February 14, 2008

Zippo Tricks

My jiu-jitsu instructor mentioned before class last night that he'd been filling his empty hours by watching YouTube videos of people doing Zippo tricks. Because I'm a curious person who also has an empty hour to fill while sitting on a conference call from hell, I thought I'd share some of these Zippo tricks:

Notice that the arms on most of the people in that video look like they spend most of their days cooking up spoons of smack, judging by their thinness. The Japanese music is a nice touch, though.


In this video, the background items of note are the Macintosh computer and that frickin' irritating bracelet on his right hand. Nothing against either of those items, per se, but taken together I just want to punch the guy in the throat for some reason.
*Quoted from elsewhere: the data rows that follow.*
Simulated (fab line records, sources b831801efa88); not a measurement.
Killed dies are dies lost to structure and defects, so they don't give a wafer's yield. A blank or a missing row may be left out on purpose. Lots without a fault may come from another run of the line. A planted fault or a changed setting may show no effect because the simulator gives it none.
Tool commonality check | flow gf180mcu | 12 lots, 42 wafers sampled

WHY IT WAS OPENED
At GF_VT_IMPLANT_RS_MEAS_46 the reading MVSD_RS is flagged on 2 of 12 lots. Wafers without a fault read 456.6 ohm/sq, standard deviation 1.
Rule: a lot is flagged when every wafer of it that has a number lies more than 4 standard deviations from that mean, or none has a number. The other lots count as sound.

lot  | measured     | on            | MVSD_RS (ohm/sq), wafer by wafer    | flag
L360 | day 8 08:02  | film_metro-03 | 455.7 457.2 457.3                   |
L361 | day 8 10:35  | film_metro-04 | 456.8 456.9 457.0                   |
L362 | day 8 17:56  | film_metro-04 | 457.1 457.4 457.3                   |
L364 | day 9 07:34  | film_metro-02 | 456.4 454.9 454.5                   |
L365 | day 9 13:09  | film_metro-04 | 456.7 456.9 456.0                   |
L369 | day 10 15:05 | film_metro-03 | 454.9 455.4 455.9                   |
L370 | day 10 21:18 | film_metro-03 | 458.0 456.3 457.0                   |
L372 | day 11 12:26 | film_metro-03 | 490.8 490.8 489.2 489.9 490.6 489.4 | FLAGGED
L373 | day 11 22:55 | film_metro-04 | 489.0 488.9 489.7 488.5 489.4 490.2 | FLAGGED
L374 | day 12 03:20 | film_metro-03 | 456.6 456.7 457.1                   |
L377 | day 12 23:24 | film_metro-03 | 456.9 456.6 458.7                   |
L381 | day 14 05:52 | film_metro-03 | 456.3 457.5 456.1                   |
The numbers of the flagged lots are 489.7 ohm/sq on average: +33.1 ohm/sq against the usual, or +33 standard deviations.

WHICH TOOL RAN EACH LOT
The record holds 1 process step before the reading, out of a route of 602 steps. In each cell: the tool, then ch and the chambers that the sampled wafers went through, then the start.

Ah, yes, for those of you just now embarking on your lucrative Zippo trick career, here's a video that outlines some of your most basic Zippo tricks. Don't start by foolishly dipping your finger in alcohol for the grand poobah of all Zippo tricks--the lit finger. No, start out simple, and work your way through intermediate, speed lighting, IDENTITY CONCEALMENT, and of course, the crowd pleasing MESS UPS, complete with Zippo-spiking outrage. Background items of note: the particularly filthy looking room with dresser drawers akimbo, the backpack against the wall, and the dog tags around the guy's neck (strangely, I have my doubts about his military service).

For those curious enough to learn more Zippo tricks, there are PLENTY more YouTube videos out there for your perusal. For an added mental exercise, be sure to read the comment threads, which are always packed to the gills with thought provoking commentary and impeccable grammar and spelling.